23 May 2010

We don't want to look like a failure, and just for that reason we are one

One of the interesting things about the internet is that you learn things about other cultures whose existence you never suspected. And one of the things I've learnt in 20 years of online interaction is that one of the favourite insults of Americans is "loser" (though it is often spelt "looser", which I first took to be a reference to a liberator, or an invitation to "hang loose").

Fifty years ago I read Lawrence Lipton's The holy barbarians, which described the lifestyle of the Beats, who dropped out of the cult of the bitch-goddess Success. But the cult continues.

My son works in a bookshop, and tells me that the best-selling books are self-help books, often books on how to be a big success by wroting self-help books, and so the cult feeds on itself. Motivational speakers charge high fees for speaking on how to be a big success, and there seems to be no lack of people to pay to listen to them.

Another blogger has blogged about one of the latest offerings in the genre: Clarissa's Blog: Turning Your Teen Into a Neurotic:
Here is a sample of wisdom that this book offers to poor teenagers:

All successful people have the habit of doing the things failures don't like to do. They don't like doing them either. But this dislike is subordinated to the strength of their purpose.

Obviously, the purpose of this 'successful' individual does not include being happy or enjoying life. The quote makes a lot more sense if we substitute the word 'neurotic' for successful. It's also curious how a person who refuses to do things s/he doesn't enjoy is necessarily seen as a 'failure.' In this masochistic worldview, the only permissible lifestyle is the one that includes constant self-repression and suffering.

Other pieces of advice the book offers include making weekly lists of the goals you need to achieve and looking at yourself in a mirror in order to find in yourself qualities that need to be eradicated.

Little has changed since Norman Vincent Peale wrote The power of positive thinking

An American Anglican priest once told a joke about it.
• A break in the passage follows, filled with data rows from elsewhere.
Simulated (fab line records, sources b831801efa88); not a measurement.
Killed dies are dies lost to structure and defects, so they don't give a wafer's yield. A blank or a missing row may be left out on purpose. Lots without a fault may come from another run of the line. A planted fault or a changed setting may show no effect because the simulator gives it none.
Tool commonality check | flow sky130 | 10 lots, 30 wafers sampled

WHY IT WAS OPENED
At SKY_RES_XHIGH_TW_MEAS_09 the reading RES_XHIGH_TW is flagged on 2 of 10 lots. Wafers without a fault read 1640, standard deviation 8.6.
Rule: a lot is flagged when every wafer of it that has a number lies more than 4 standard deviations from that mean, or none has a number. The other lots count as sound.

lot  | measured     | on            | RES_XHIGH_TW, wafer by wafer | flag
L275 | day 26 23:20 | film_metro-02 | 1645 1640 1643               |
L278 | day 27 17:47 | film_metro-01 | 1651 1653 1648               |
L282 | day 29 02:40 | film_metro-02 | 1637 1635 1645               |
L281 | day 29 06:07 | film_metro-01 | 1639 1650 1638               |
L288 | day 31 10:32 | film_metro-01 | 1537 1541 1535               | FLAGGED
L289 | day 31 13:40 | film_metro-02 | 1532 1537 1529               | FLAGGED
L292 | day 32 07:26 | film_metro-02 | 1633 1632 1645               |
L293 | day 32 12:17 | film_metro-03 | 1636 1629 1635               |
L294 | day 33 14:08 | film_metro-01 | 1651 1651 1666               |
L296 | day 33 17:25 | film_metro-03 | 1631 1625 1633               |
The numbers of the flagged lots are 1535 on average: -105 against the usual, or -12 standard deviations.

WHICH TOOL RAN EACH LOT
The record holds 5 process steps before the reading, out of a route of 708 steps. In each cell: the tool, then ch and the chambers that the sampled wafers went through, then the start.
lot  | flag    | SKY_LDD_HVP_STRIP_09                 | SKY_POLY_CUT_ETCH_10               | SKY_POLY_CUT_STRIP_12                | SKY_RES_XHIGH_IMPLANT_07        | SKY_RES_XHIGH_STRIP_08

Norman Vincent Peale was transported to Calvary at the time of the crucifixion of Christ. He looked at Jesus hanging on the cross and said "Think positively!"


James Higham said...

Yes but after all that, Steve, what is your take on it?

Malcolm said...

But, I still don't know how these books define "success"!

PamBG said...

Hah! That last line will probably fit nicely in my next sermon: "The Servant King".

I was going to add that we in the US worry about our Churches being successful and our ministers being successful. :D

Yewtree said...

About 20 years ago a marvellous book came out in the UK, by Stephen Pyle, called Heroic Failures.

I think the obsession with success is a consequence of the Protestant work ethic.